Narrative Women in Context

Examines the effects of the absence of a mother figure in works by Jamaica Kincaid, Virginia Woolf, and Toni Morrison.

When looking at literature as a symbolic representation of society, the absence of a mother figure within the narrative may have a direct correlation with the portrayal of society as strictly patriarchal. The paper shows that in Jamaica Kincaid’s The Autobiography of My Mother, the loss of Xuela’s mother and alienation from her father reflects an alien and abusive society that leaves no room for her as an individual. For Rachel, in Virginia Woolf’s A Voyage Out, the almost complete sublimation of a mother figure and the overtly abusive, brutish properties of her father seem to be correlated with a reference to the English society during the Imperialist years. The paper shows how the narrator and heroine, Pecola, from Toni Morrison’s novel, “The Bluest Eye”, wants to disengage herself from the society of her parents and be accepted into the white culture.

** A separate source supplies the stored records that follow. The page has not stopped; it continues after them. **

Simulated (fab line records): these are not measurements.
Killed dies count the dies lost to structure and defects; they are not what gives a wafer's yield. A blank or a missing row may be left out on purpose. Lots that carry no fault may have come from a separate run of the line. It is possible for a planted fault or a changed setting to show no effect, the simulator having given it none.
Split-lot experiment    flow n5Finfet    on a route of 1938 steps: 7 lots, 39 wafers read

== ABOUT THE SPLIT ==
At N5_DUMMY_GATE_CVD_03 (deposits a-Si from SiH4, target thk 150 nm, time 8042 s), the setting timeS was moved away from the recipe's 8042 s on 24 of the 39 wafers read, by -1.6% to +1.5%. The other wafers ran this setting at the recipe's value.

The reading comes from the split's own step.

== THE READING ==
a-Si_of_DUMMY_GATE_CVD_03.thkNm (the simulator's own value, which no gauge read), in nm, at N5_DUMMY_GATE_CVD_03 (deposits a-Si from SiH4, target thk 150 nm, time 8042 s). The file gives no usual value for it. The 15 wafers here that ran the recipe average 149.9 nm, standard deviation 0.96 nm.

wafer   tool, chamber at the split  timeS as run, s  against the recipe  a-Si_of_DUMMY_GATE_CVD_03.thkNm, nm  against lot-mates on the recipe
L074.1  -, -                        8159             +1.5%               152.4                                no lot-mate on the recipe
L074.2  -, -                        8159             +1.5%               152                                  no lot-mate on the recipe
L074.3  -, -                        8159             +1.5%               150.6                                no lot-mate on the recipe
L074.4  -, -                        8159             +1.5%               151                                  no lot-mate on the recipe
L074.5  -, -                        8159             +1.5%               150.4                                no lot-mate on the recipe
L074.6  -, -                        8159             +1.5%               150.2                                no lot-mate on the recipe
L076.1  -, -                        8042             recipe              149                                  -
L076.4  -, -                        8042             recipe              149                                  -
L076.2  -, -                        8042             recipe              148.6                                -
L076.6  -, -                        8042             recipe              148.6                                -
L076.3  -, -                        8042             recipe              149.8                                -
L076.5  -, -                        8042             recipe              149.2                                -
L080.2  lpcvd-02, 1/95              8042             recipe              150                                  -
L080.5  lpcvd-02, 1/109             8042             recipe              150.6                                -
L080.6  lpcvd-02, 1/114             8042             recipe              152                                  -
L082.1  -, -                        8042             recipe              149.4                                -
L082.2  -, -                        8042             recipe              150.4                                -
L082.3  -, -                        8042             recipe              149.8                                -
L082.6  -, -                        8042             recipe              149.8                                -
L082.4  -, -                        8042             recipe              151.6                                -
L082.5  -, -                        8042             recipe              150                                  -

“Percola’s only ‘mirror’ to her self-worth is a systematic devaluation by the world, as seen in her parent’s treatment of her and the constant ridicule from other school children because of her dark skin, poverty and ugliness. The black boys in the neighborhood torment her with a verse they compose to belittle her “‘Black e mo…Yadaddsleepsnekked (191). White attitudes toward blacks are exemplified in Pecola’s interaction with the storeowner, Mr. Yacobowski: She looks up at him and sees the vacuum where curiosity ought to lodge. And something more. The total absence of human recognition – the glazed separateness (42). Without the support of a recognition with her community, Pecola becomes extremely vulnerable to the traumas of being beaten and rejected by her mother, raped by her father and then losing the baby.